How can social accountability projects enhance citizen engagement to deliver pro-poor policy and practice changes in Africa? This report draws on five years’ of lessons and case studies from implementing the Mwananchi Governance and Transparency Programme in six African countries: Ethiopia, Ghana, Malawi, Sierra Leone, Uganda and Zambia. It argues that there are three major problems with the way social accountability initiatives are designed and implemented: failure to engage with the incentives at the heart of collective-action problems; theories of change that fail to take advantage of learning by doing; generic support to ‘cookie-cutter’ agents of change, rather than first identifying the right process to create change. It recommends more focus on understanding and analysing conflicting incentives, on engaging with contextual dynamics, and on processes of ‘interlocution’ which work to find solutions to collective action problems.
The report notes that each situation will require a context-specific change process in which selected actors, or interlocutors, can orchestrate changes in citizen-state relations at various levels. These processes can go beyond resolving the problem itself: they can address the incentives and rules from the wider environment (such as government policies or the allocation of aid). This should be the focus of social-accountability interventions.

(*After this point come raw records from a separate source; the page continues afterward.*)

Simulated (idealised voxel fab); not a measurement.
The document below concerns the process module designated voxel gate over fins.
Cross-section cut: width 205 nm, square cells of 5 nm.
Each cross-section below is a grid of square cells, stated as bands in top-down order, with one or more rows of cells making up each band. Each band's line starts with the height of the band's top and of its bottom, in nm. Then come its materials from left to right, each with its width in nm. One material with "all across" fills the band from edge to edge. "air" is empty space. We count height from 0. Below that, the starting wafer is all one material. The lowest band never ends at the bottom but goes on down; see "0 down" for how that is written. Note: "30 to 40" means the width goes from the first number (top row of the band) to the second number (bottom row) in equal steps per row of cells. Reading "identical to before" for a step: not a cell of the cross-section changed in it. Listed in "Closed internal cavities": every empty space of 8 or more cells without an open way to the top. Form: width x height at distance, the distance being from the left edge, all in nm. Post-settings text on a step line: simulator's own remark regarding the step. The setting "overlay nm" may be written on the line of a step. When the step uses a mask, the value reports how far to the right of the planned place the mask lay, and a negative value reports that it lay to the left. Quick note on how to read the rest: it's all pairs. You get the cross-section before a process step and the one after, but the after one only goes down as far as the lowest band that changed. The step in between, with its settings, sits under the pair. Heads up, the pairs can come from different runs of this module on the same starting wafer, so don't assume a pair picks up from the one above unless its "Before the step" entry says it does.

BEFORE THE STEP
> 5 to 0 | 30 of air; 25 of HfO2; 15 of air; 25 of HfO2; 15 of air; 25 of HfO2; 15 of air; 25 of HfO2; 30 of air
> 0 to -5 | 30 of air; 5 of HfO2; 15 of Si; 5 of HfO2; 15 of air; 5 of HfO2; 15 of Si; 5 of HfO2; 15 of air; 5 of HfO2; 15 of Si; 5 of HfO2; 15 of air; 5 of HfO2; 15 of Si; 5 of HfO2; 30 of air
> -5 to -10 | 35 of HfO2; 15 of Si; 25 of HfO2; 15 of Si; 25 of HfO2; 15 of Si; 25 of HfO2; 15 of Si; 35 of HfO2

Experience from the Mwananchi programme suggests that effective citizen engagement that transforms citizen-state relationships in favour of the poor requires understanding of and support for ‘interlocution processes’, then ‘interlocutors’, which work to find solutions to collective action problems. It is important to focus, not on actors and categories of actors, but on the relationships that can enable actors to facilitate, or even enforce, change. Accountability grows out of these relationships; it is cultivated through both the informal and the procedural rules of the game, and their enforcement. This in turn helps to deliver sustainability, in time leading to the ‘answerabililty’ of public-office holders: the legal or political obligation of the state to justify decisions to the public. The report recommends:
- Treating social-accountability projects as policy experiments: showing what a good policy would look like and how it could be implemented effectively; also investing in this process
- Viewing social accountability as learning to build trust-based relationships: allowing local realities and relationships, rather than imported social-accountability tools, to be the primary drivers of change
- A level playing-field for marginalised citizens: promoting rules that provide political leverage either directly to the poor or to elite interests in such a way that there is benefit for both them and the poor
- Gradual movement from ‘accountability as responsiveness’ to ‘accountability as answerability’: using sanctions developed by actors in a relationship of trust during the process of solving the collective-action problem, with appropriate measures for mitigating risks. In most of the Mwananchi projects, so-called ‘accountability’ often just involved a public-office holder providing what communities were asking for as if to silence their voices, rather than being answerable for agreed performance to particular standards.